China trading ban fuels rise of ‘crypto coin’

Bloomberg

Cryptocurrency investors better not take their eyes off China, even after regulators there started to crack down on digital assets.
In recent months, over-the-counter crypto trading in China has exploded, just as Chinese spot traders began buying nearly all of their Bitcoin with the stablecoin Tether, according to a study by researcher Chainalysis Inc. Tether was used in 99% of Bitcoin spot trades in China this year, almost completely displacing the yuan, while Bitcoin trading in markets like Japan and Korea is still mainly conducted through fiat, the researcher found.
About 40% of the top-50 crypto exchanges in terms of Bitcoin on-chain activity are located in the Asia-Pacific region, according to Chainalysis. In the first half of 2019, these exchanges accounted for 35% of all Bitcoin received. The region’s exchanges also dominate the trading in options and futures, with nearly 90% of the 2.36 billion contracts traded globally.
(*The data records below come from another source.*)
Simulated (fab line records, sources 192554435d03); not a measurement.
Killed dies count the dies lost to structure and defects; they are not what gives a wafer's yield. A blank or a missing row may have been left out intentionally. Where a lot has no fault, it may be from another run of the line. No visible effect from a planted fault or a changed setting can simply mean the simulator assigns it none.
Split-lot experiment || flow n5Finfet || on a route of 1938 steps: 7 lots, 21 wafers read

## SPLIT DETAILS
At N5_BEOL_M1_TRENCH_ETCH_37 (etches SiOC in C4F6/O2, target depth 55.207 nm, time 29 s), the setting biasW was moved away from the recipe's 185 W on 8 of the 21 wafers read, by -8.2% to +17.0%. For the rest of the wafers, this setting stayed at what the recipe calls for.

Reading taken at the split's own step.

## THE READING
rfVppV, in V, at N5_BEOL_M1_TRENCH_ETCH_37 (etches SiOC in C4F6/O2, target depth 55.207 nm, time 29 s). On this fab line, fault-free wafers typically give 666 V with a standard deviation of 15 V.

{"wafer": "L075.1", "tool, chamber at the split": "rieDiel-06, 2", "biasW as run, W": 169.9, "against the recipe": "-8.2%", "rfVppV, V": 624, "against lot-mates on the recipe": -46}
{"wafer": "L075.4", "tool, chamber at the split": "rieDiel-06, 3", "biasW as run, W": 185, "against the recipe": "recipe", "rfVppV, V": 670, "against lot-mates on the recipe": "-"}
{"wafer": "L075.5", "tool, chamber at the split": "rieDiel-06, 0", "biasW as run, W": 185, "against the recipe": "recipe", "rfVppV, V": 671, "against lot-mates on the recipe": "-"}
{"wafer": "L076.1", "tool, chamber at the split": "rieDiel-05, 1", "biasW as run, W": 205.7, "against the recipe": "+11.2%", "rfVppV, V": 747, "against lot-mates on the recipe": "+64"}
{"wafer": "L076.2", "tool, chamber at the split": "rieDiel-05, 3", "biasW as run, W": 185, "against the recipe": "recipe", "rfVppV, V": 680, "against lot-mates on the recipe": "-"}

“People should be paying more attention to the price formation on the large Asian exchanges,” said Philip Gradwell, chief economist at New York-based Chainalysis.
“There’s probably going to be a large amount of liquidity there that, for example, these OTC brokers will be providing. It can move very fast.”
Binance, the world’s largest crypto spot exchange, just launched a peer-to-peer yuan-trading service in China.